Luckily, last night's dehydrator project came out delicious. The kale (and collard) chips really didn't make it until nightfall. We munched on them all day long in intermittent bursts, and the Husbeast took a couple handfuls to work with him. They were wonderful, but I think they would've been even better if I'd actually gotten the sauce ingredients into the blender instead of the food processor. Lots of liquid in the food processor basically just means lots of liquid all over the counter.
So today, my main staples were the smoothie I made this morning, the salad, and lots and lots of kale chips* and granola.

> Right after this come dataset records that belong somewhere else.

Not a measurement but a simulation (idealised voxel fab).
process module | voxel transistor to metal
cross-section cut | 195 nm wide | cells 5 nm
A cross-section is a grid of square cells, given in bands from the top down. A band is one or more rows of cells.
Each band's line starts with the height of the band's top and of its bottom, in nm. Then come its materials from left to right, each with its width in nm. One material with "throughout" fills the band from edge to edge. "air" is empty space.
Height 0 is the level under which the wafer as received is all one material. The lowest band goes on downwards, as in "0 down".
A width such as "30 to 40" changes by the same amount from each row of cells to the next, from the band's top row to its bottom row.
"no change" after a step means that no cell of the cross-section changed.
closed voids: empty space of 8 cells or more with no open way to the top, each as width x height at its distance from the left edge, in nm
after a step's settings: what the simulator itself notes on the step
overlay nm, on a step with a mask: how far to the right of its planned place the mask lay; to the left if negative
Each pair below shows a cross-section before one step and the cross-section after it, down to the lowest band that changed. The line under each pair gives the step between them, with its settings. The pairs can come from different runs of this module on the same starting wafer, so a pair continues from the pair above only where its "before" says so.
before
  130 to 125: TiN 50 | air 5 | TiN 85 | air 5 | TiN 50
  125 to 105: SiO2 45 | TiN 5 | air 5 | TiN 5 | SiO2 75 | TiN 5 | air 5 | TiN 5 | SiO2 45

They may not look like much, but they are really,
REALLY yummy. The granola, too.
I bought a jicama today to make Spicy Fries tomorrow (because they apparently have the look and texture of fast food french fries, and I'm down with that) but for tonight, I am done and ready to collapse. My pain hasn't been nearly as bad today, but I am flat wiped out. Moms should totally get better bonuses than the Wall Street executives - our jobs are so much harder.
* Chrissy's Goddess Chips
2 bunches kale, broken into large pieces by hand
3/4 cup sesame tahini
1/2 cup apple cider vinegar
1/2 cup water ~ more if needed
1/4 cup fresh parsley
1/4 cup nama shoyu
1 clove garlic
1 lemon, juiced
1/4 t. sea salt
Place kale in a large mixing bowl. Combine all ingredients in a blender and blend until smooth to get a thick consistency. You may have to add more water. Pour over kale and mix thoroughly with your hands to coat the kale. You want this mixture to be really glued onto the kale.
Place kale onto a Teflex sheet, on top of a mesh dehydrator screen, and dehydrate for 4 hours. You'll need to use two trays. Rotate kale occasionally to dry uniformly.